5 absurdly easy & 4 (slightly more) ambitious brunch recipes
By far my favorite meal to have friends over for is brunch. Sure, hosting at our apartment means skipping the long lines & overpriced toast that are endemic to San Francisco, but that’s not the main draw. There’s something deeply soothing about rolling out of bed far later than I ordinarily do, turning on the oven, and leisurely starting to cook before people show up at eleven or noon.
Brunch also serves as a time for experimentation in a way that a weeknight dinner never can – faced with an entire morning (or Friday evening) to prepare, you can get a little more creative than a quick lentil curry or pan pizza. Over the past couple of years, I’ve built up a repertoire of options that make standing in line for an hour even less appealing, and I’m excited to share them with you!
I’ve split these into two categories: easy, and ambitious – but in this context, “ambitious” really means “requires a little planning” or “is a lot easier with a stand mixer.” Nothing on this list is particularly difficult, especially if you’ve already invested in a baking scale and a good digital thermometer!
First, the easy:
Dutch Baby Pancake
If you wake up later than anticipated, don’t feel like doing much more than stirring, and have a well-seasoned cast iron (or other oven-safe nonstick) pan, this is your go-to. It just takes eggs, milk, butter and flour to make a pancake that puffs up beautifully in a hot oven. Plus, it’s way less effort than flipping individual pancakes!

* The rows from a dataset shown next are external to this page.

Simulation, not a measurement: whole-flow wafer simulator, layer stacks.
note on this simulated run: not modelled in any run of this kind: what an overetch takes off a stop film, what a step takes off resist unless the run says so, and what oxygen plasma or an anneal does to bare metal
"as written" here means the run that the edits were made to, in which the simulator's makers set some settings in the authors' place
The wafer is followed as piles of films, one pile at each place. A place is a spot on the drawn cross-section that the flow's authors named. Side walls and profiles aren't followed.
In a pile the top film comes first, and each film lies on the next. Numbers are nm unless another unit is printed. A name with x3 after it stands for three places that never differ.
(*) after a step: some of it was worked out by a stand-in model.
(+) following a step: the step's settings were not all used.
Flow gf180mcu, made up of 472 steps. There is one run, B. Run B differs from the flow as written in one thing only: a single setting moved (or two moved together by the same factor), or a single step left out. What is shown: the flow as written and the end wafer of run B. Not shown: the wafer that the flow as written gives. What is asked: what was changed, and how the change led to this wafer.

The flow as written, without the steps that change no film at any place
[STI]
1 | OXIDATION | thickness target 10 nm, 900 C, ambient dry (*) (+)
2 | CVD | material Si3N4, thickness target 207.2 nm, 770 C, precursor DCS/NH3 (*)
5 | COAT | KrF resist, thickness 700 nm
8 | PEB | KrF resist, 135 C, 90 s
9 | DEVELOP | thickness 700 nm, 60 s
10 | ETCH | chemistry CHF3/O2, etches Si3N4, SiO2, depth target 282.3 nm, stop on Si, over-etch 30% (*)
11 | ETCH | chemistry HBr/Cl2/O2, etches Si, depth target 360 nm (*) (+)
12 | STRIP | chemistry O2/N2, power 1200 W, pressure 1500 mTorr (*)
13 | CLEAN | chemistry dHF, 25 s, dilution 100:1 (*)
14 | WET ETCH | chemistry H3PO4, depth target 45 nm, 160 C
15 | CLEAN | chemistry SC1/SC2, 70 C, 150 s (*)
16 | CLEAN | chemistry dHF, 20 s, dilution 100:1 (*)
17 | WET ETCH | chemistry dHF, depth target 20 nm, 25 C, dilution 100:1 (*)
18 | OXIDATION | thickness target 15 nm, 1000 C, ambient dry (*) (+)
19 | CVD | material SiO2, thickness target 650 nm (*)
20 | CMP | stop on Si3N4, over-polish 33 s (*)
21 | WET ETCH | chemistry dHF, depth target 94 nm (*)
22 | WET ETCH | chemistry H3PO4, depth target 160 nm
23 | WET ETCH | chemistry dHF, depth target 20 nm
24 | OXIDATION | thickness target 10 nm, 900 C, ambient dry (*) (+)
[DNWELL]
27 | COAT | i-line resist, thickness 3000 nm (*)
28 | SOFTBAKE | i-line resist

I started off making a chocolate version from Smitten Kitchen as an easy dessert, but have since switched to a less sweet version from Chrissy Teigen. I never bother using a blender – a whisk and some elbow grease are all that’s required. If your skillet is a little smaller than called for or your roommates especially paranoid about setting off your smoke alarm (ahem) stick a sheet pan on the lower rack to catch any drips before they hit the bottom of your oven. Serve with a dusting of powdered sugar, a drizzle of maple syrup, or some fruit compote!
Of course, sometimes nostalgia calls for the stacks of pancakes you used to eat growing up. It took a little trial and error to find a recipe I liked – I started off whipping egg whites for maximum fluffiness and somewhere along the way decided it just wasn’t worth it, especially before I’d had a cup of coffee. I’ve settled on this recipe from Smitten Kitchen, which involves very little effort and better yet, has you finish the pancakes in a warm oven, meaning that you can make the whole batch and then sit down and eat them together with your friends. Note: it is absolutely worth getting real buttermilk instead of doing the acid plus milk trick. It’s available at Trader Joe’s and lasts basically forever in the back of your fridge.
If your brunch efforts thus far have been limited to bacon and eggs, biscuits are an excellent addition to round out your meal. They are incredibly easy to make, and there’s very little more satisfying than splitting open a hot biscuit and watching the butter you’ve slathered on melt away. Pick up some “everything but the bagel” seasoning and a carton of buttermilk from Trader Joe’s, and you’ll always be ready to make Julia Turshen’s Everything Biscuits from Small Victories.
It takes literally fifteen minutes to pull the dough together and punch out the biscuits (I use a wine glass!) Then you can let the oven preheat and the biscuits chill in the fridge for maximum flakiness while you set the table and frantically clean your apartment before your guests arrive. (Or is that just me?) Bonus: to easily make bacon and eggs for a crowd, make your bacon in the oven, and a big batch of softboiled eggs in the instant pot.)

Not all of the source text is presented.